The State Department, in an unusual public announcement, yesterday attacked "slanderous and baseless" Soviet allegations regarding U.S. interference in Afghanistan and suggested that the allegations are a smokescreen for increased Soviet involvement.
The U.S. statement, volunteered to reporters in late afternoon, is one of a series expressing Washington's concern about growing Russian activity in the thinly populated mountain state on the Soviet Border.
The United States is unusually sensitive to Soviet charges and actions there because of the unsettled conditions of the region following the events in Iran and because of the killing of U.S. Ambassador Adolph Dubs on Feb. 14 in Kabul, the Capital of Afghanistan.

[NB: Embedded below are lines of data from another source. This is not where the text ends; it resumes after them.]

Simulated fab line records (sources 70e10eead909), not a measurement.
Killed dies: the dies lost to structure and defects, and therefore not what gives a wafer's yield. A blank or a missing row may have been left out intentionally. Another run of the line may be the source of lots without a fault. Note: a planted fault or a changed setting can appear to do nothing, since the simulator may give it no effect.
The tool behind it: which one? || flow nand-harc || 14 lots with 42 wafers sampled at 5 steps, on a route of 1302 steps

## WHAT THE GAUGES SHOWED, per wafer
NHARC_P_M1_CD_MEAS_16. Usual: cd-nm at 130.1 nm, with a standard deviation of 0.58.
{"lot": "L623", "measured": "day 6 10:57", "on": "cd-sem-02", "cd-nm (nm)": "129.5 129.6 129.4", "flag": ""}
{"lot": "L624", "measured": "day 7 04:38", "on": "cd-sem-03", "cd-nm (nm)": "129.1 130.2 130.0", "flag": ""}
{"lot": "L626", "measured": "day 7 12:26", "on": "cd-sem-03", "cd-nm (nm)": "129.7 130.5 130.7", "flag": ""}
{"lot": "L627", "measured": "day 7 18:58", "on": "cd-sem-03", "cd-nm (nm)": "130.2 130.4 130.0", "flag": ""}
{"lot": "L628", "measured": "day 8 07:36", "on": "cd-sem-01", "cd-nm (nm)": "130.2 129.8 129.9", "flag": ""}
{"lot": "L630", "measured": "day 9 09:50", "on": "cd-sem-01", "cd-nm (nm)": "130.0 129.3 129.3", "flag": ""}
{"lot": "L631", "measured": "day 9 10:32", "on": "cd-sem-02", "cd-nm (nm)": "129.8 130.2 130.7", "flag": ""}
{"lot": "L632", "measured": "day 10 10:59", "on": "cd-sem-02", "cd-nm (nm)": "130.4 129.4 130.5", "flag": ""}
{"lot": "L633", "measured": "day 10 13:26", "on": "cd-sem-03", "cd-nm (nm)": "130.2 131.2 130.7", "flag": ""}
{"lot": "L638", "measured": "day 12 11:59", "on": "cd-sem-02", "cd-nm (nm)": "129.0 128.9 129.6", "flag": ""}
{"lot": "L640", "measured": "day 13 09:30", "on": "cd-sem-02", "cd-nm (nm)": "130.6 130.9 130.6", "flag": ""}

Some administration officials speculated that the new Soviet press attacks on the United States may be part of a campaign by Moscow to justify greater military support for the revolutionary Afghan regime, which came to power in a coup a year ago this month. In recent weeks, the Russians are reported to have stepped up their shipment of military equipment, including large helicopters, as the Afghan regime has encountered increasing opposition from Moslem tribesmen and others.
A Pravda article under an authoritative pseudonym on March 19 drew a strong rebutal from the State Department March 28, along with a waring to the Soviet Union to stay out of Afghanistan's internal Battles.
A Pravda article and a television interview with a high Soviet official, both on March 29, were the point of departure for yesterday's State Department announcement. High-level administration deliberations reportedly led to the annoucement.
According to the State Department, the latest Russian charges were that the United States has supported Afghani insurgents. The television statements, by Leonid Zamyatin, cheif of the information department of the Central Committee of the Soviet Communist Party, reportedly charged that Deputy Secretary of State Warren Christopher had met with Pakistani representatives for the purpose of arranging arms supplies to the insurgents.
The State Department called the charges of U.S. interference in Afghanistan "slanderous and baseless," and said the United States takes a critical view of "false statements by a high Soviet official" impugning senior American officials.
"Such untruths continue to raise questions about the intentions of the U.S.S.R. with respect to interference in the internal affairs of Afghanistan," the State Department said.
On Capitol Hill, Sen. Claiborne Pell (D.R.I.) issued a statement charging the Soviet press with "fabricating stories of United States involvement" in Afghanistan to cover the actions of their country. Aides to Pell said he learned of the Soviet allegations from administration officials.
Pell, a senior member of the Foreign Relations Committee, has taken a special interest in Afghanistan following the killing of Dubs, whose widow works in a Capitol Hill office next door to that of the senator.